Hands Down
Reference

The original Hands Down Layout set the benchmark for the Hands Down design principles, built on a sound linguistic basis (phonotactics), and an obsessive attention to corpus statistics to balance the many variables involved in a layout: very low SFBs, proportional distribution of finger burden (per finger consideration of frequency/distance/SFBs) favoring frequency on the middle finger and dexterity on the index, finger–finger, hand–hand, and even row (top-bottom) balance, etc. Hands Down Reference has the lowest SFBs of the standard Hands Down variations. The "Design Notes" page has more detail about the guiding principles that led to this layout design.

Hands Down Reference is not exactly recommended

Hands Down Neu variations are considered better, for a variety of reasons. There are also many other new designs by others that are truly great in different ways (See my recommendations for some other great designs here).

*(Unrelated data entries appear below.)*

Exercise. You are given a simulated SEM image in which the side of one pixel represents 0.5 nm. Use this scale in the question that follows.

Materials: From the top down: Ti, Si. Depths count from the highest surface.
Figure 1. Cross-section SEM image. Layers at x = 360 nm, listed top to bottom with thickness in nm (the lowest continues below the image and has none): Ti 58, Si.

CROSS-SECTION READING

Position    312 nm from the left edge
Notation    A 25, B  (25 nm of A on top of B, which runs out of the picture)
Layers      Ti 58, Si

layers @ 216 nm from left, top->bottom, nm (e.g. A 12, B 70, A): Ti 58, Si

Hands Down Reference may not be recommended, exactly, but it is still very good and usable general purpose layout. It is left on this website for "reference." A full redesign of the documentation is pending, so all this is likely to change in the future

the Hands Down Reference Layout0.880% SFBs ⌨️
No longer recommended

Where the Hands Down design began, and frequently returns.

q c h p v   k y o j /

r s n t g   w u e i a

x m l d b   z f ' , .

Finger/Hand Usage(ƒ) & distance(d) distribution
Pnky Ring  Mid  Index  Thumb Thumb  Index  Mid  Ring Pnky
5.0  8.1  12.8  15.4  3.2  ƒ(%)  17.7   8.5  16.5  6.2  6.6
44.5 L R 55.5
2.4  8.4  16.7  20.2  3.9  d(%)    8.5 15.6  17.1  4.0  3.2
51.5 L R 48.5

Same-finger bigrams%†
  0.003 0.231 0.113 0.153  sfb(%)  0.173  0.172  0.021  0.014
Total   0.880%
cf. QWERTY 6.6%, Halmak 2.8%, Dvorak 2.6%, Colemak 1.7%, MTGAP 1.3%

(native OS support for Hands Down Reference is in the Hands Down layout OS bundle here)

Rolling comfort: A balance of hand alternation and same-hand rolls, mostly inward on neighbor fingers, rarely requiring reaches across the hand or jumping rows. 

Make your layout fit your typing needs

Consider this Hands Down Reference layout a reasonable place to start with your own customized layout. In the spirit of excellent advice a wise Dvorak user gave me on Reddit, instead of starting from broken QWERTY and see what is gained by moving things around, try starting from Hands Down Reference layout, and see what is lost, as you  gain customized comfort.  Check out Hands Down variations below for many ways you can tailor the layout to fit you.

Hands Down Polyglot is a new variation in the early stages of development aiming to bring Hands Down efficiencies to those who regularly type in multiple languages.


※These stats are from kla.keyboard-design.com. Use the JSON files on the download page to see how it preforms with your own sample texts.†Same-finger bigram stats from the Colemak-DH Layout Analysis Tool, with default settings. go ahead and copy the layout above and paste it into the Colemak-DH Layout Analysis Tool to see for yourself, and compare with other layouts.